In addition, the NFL's director of investigations testified in the hearing on Tuesday that she would not have recommended discipline for the Cowboys running back based on what she found, according to reporting by both ESPN and the Fort Worth Star-Telegram. If Henderson rules that Elliott remains suspended for any stretch of games, the court then can decide to stay the suspension while it reviews the matter, and Elliott could potentially be allowed to play while the case works its way through the courts.
According to both ESPN and the Star-Telegram, Kia Wright Roberts, the NFL's director of investigations, testified Tuesday that she was the only NFL employee who interviewed Elliott's accuser, Tiffany Thompson, during the investigation and that she would not have recommended discipline for Elliott based on what she found.
Roberts further testified, according to the hearing transcripts, that she was not included in the part of the process in which the committee that investigated the Elliott matter recommended discipline to NFL commissioner Roger Goodell.
As a result, the NFL Players Association believes it has a strong case for challenging Elliott's suspension based on what it perceives as serious flaws in the NFL's investigative process, the source said.
According to Profootballtalk.com's Mike Florio, the petition also points to various procedural flaws, including the decision of the league to insulate Thompson from cross-examination and a refusal to share investigation notes from six different NFL interviews of Thompson. The petition likewise chides Henderson for refusing to require testimony from Goodell, who made the decision to impose discipline.
Florio went on to suggest that "If, as the petition claims, Roberts was kept away from key meetings that resulted in the suspension, the entire case against Elliott could implode."

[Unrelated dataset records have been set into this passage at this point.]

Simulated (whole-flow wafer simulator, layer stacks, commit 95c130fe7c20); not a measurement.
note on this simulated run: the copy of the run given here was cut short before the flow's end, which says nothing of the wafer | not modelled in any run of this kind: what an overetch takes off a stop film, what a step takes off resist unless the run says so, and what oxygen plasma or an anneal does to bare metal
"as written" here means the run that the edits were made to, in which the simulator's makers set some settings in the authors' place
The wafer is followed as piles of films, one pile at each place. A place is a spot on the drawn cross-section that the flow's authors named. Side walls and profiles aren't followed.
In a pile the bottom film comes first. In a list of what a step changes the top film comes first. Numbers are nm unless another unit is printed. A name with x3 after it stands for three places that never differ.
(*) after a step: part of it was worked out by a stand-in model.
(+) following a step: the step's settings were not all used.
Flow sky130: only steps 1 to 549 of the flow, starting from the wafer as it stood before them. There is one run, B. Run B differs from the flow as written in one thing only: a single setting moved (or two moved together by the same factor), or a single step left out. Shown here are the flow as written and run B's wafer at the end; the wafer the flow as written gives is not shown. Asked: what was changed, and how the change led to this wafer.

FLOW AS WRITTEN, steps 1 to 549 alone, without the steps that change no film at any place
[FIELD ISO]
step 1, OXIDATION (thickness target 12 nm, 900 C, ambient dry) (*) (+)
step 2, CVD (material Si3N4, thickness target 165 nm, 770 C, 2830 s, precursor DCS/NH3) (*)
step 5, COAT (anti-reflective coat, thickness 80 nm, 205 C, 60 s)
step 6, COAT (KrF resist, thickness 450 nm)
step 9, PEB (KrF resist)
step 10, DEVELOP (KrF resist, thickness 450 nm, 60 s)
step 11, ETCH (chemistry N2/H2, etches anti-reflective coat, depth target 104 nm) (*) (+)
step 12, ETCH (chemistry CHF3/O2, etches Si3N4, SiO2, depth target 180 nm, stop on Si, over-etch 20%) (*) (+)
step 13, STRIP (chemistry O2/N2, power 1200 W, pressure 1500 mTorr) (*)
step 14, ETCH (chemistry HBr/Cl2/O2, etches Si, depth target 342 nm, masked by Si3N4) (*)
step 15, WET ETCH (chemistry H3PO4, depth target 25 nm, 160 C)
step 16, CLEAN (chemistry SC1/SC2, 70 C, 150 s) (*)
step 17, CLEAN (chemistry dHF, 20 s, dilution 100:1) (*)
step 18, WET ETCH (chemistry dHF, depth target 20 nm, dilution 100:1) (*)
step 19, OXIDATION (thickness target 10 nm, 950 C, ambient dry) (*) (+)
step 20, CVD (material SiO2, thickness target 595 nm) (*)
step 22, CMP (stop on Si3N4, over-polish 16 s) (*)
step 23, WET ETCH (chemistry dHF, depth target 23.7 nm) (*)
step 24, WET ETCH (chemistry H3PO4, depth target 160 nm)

As Associated Press sports writer Schuyler Dixon reports, Henderson is supposed to rule on the NFL's decision to suspend Elliott "as soon as practicable," according to the labor agreement. But the lawsuit seeks to pre-empt Henderson's ruling.
Elliott, the NFL's 2016 rushing leader as a rookie, was suspended after the league concluded he used physical force last summer in Ohio against Thompson, his girlfriend at the time. Prosecutors didn't pursue the case, citing conflicting evidence. Elliott has denied the allegations.
And suddenly, Elliott's chances of playing all 16 games this season seem much more reasonable.